Same Issue
I had this issue - and did not want every controller action to worry about what this helper could deal with, so I figured that "Needs to be returned to the browser" could be accomplished by an echo
and exit;
My Solution
// Redirect to the login?
if (empty($admin) || empty($token)) {
// I have to echo the redirect in order to return the response from here.
echo redirect('/admin/login');
exit;
}
More Explanation
Redirect - set headers only, before output.
When you redirect in PHP, you are only setting headers - that's what the redirect()
function will do. This function derives to a Redirect Facade method to(), which returns a laravel RedirectResponse
. When "echoing" it should only give back a response with headers and no body.
This means you cannot start outputting before the redirect. Remove any var_dumps, included template/view files, or other echos! Even a blank string or line space in a template file can ruin this.
Remember, you are server-side!
You would not be able to (due to errors - see headers already sent), or want to, redirect in the middle of a template file, because PHP is the language that is processed on the server side - so just once... if you need to be redirecting within a rendered view (probably based on some condition), use javascript!
More about "echo"
Because we are doing an echo redirect()
, you may be scared of what the echo means. It is just sending back the full response (with only headers if done right!)
Sometimes I think that it is harder for people to realize that the only way PHP can ever send back a response (headers and the body) is through an echo (or similar outputting functions eg. printf, var_dump, etc), but most frameworks do not make you aware of this, so your only experience with echo is inside of templates.
Ps. Some frameworks utilize output_buffering to store the "echo" results in a buffer for last minute processing before sending everything.
Test it in your network tab of your browser
If you are doing it right, in the network tab of the browser, you will see a status code of 302 and the response section will say "Failed to load a response..." because it was redirecting.
If you are seeing the URL or anything else in the response tab, eg. the url , it is likely because you are sending out content via a var_dump, including a template file, or another echo that is creating a response body. Try using your browser network tab and preserve the log to see what is happening.

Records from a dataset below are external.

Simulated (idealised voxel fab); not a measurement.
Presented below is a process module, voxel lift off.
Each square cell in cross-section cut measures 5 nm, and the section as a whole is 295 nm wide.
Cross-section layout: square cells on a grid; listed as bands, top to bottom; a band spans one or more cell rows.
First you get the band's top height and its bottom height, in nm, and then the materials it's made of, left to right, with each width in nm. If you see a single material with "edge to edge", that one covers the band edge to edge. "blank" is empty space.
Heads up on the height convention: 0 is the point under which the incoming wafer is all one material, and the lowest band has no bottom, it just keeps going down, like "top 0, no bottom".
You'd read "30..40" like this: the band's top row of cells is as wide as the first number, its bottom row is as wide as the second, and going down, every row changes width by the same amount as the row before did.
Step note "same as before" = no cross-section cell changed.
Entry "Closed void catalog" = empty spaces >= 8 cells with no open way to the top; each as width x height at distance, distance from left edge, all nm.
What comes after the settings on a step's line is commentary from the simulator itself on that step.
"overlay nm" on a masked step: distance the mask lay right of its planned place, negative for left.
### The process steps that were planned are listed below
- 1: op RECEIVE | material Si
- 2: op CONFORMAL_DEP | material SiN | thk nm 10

Even sending an empty string or line break counts as a response body (hence blank page). Typically you should get warnings about trying to set headers after some of the response body has already been sent in PHP. Basically, you should not be including a template or echoing anything out before a redirect. Your logic should process the redirect first thing!
The exit
is there to make sure it does not go on to include your view or echo more things out!